My fiancee and I put a portion of our savings, that is those funds aren’t earmarked for future taxes, weddings, or other purposes; in a Vanguard mutual fund account that is fully invested in the Vanguard Target Retirement 2050 fund (and a high yield savings account [3]). The latest rattlings of the stock market have unnerved me and while my brain is telling me “think long term,” my heart is telling me to sit out the next month or so and let everything settle down. I know a lot of you will probably respond by saying “you should be thinking long term! why are you trying to time the market!?!?” and a less open blogger would’ve probably never mentioned it, but I feel that it would be remiss if I didn’t share with you my decision and why I did it.

1. The Fund Isn’t Long Term

I’m still in the target retirement funds via my SEP-IRA and my Rollover IRA and we haven’t touched our 401k allocations, we’ve sold the fund in this particular account because it’s not a long term account. The purpose of the fund was to get some stock market exposure instead of putting it all in a high yield savings accounts.

2. We’re Not Panicking

Panicking would’ve been pulling out a little over a week ago when the first rumblings really started, with Bear Stearns telling everyone two of their hedge funds basically went bankrupt. More panicking would’ve coincided with American Home Mortgage firing 90% of its employees and filing for bankruptcy. You would’ve had yet another opportunity to panic if you sold it yesterday because BNP Paribas, France’s largest bank, froze the assets to three of its sub-prime funds. Today? The Federal Reserve pumped $38 billion dollars of liquidity into the banking system… so we should be good right? Now is exactly the least panicky time to liquidate, so it’s not panic causing our decision.
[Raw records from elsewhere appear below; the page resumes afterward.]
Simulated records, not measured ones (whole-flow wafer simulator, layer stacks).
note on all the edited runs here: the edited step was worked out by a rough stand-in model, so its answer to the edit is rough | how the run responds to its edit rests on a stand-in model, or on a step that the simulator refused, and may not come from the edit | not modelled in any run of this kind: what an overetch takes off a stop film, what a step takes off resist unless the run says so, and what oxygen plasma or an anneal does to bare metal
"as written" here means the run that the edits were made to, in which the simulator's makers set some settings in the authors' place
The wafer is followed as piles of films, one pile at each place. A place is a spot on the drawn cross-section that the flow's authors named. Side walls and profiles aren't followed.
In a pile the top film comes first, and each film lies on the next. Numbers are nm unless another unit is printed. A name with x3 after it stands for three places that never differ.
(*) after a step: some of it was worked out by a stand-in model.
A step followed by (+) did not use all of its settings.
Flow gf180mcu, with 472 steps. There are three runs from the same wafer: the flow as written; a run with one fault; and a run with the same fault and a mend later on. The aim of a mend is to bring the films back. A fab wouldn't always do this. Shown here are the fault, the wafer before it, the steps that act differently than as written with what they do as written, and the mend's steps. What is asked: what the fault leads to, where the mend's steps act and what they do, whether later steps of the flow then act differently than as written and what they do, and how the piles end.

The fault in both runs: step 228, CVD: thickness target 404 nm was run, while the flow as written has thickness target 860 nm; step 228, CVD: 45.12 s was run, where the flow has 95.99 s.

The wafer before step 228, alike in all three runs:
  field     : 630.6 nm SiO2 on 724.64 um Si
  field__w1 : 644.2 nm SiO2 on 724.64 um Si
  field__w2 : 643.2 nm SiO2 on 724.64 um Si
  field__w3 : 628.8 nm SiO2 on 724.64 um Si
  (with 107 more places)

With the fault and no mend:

3. The Climate Looks Awful

Dollar at historic lows, China pushing us around with all the dollars they hold, slow housing market, jumbo loan rate hikes, liquidity crunches… I don’t know how many warning signs you really need to start acting when thinking short term. Take this very simple scenario… in October, $50 billion in adjustable rate mortgages [4] will reset. Let’s say 10% of those folks will not be able to make their payments – that’s $5 billion in inflated property value that will be foreclosed. How much will the banks be able to get for them? Mortgages will be harder to come by, they’ll have higher rates, and so if you assume that they get 90% value on that $5 billion, that’s $500 million dollars up in smoke on the bank’s balance sheets. I might not be a banker, but those percentages sounded rosy to me and that analysis, again I’m not a bank, makes my stomach turn.

What do you think? Was this a mistake? If so, please explain why because I think this issue is on the minds of quite a few people.